Now not only is this code smaller, it's safer, it is also not producing notices, less resource hungry, and it is, IMO, a lot easier to read. It's not difficult to understand the code, but let me back my claims up:

  • safer: your array_filter was removing duplicate Values but if I were to group by a "column" that contained a number, and my data looked like this: 123,4364, foobar,123, I could be removing 2 values from the array. You only need to remove 1: the value associated with the group-by column, of which you have the offset. Using unset is faster, and safer
  • No notices: well, for each new $data[$groupByColumn] value, you need to create a new array. You never do so explicitly. $classes[$data[$groupByColumn]][]<-- the latter just assumes there is an array. If it doesn't exist, PHP will create one for you, but it will produce a notice, too, which slows you down.
  • less resources required: simply because I'm calling less functions and not using a lambda function (which, in PHP is an instance of the Closure class anyway). You create an instance on each iteration... calling a constructor each time... I use unset + the index of an array, which is a simple HashTable lookup internally.

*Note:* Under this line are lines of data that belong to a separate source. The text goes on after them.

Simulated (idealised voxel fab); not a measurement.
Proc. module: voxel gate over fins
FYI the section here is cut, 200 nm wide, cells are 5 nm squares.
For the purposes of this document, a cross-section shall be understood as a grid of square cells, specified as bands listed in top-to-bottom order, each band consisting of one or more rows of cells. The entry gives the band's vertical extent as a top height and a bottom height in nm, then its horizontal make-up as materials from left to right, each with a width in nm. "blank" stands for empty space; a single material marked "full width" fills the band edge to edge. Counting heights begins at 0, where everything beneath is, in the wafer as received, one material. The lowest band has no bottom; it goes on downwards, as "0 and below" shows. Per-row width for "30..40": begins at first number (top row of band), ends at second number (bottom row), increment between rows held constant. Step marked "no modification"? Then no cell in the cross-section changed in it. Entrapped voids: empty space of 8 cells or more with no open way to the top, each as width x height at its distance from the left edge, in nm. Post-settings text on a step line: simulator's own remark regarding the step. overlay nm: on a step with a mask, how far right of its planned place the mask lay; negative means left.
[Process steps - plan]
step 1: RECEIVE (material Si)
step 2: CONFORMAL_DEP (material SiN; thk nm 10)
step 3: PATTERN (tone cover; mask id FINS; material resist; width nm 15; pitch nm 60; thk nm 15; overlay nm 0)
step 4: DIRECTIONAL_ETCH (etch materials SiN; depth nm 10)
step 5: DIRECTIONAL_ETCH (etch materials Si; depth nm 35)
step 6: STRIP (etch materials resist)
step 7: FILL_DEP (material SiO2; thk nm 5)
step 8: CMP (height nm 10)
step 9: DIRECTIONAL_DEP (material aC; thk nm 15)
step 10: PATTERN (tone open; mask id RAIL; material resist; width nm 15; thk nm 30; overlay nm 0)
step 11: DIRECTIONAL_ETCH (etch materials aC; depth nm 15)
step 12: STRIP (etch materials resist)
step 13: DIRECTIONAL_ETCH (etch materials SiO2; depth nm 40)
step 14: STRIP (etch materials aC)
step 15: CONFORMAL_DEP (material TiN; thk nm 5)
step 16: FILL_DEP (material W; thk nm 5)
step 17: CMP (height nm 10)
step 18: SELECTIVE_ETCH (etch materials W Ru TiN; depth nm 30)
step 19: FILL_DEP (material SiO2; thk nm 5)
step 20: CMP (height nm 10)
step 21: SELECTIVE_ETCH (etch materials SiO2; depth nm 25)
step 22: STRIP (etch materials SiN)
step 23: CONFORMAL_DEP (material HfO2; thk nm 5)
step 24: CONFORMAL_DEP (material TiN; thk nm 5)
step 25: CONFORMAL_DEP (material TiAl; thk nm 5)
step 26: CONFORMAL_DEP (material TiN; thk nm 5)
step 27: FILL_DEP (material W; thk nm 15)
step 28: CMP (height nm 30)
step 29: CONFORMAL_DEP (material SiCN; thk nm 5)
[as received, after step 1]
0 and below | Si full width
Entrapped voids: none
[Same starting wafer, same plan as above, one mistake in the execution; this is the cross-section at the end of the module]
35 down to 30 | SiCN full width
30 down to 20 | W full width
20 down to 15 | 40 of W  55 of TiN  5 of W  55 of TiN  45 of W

    Sure, PHP will probably optimize this, and create a single instance of Closure but this instance will be GC'ed once this method returns. So you're still creating instances each time this method gets called.

Well, that's my review, hope you find a thing or 2 useful in this verbal diarrhea. I've written this all in one go, off the top of my head, and I didn't check any code I posted here, so there might be some syntax errors (and grammar errors) in here, but hey...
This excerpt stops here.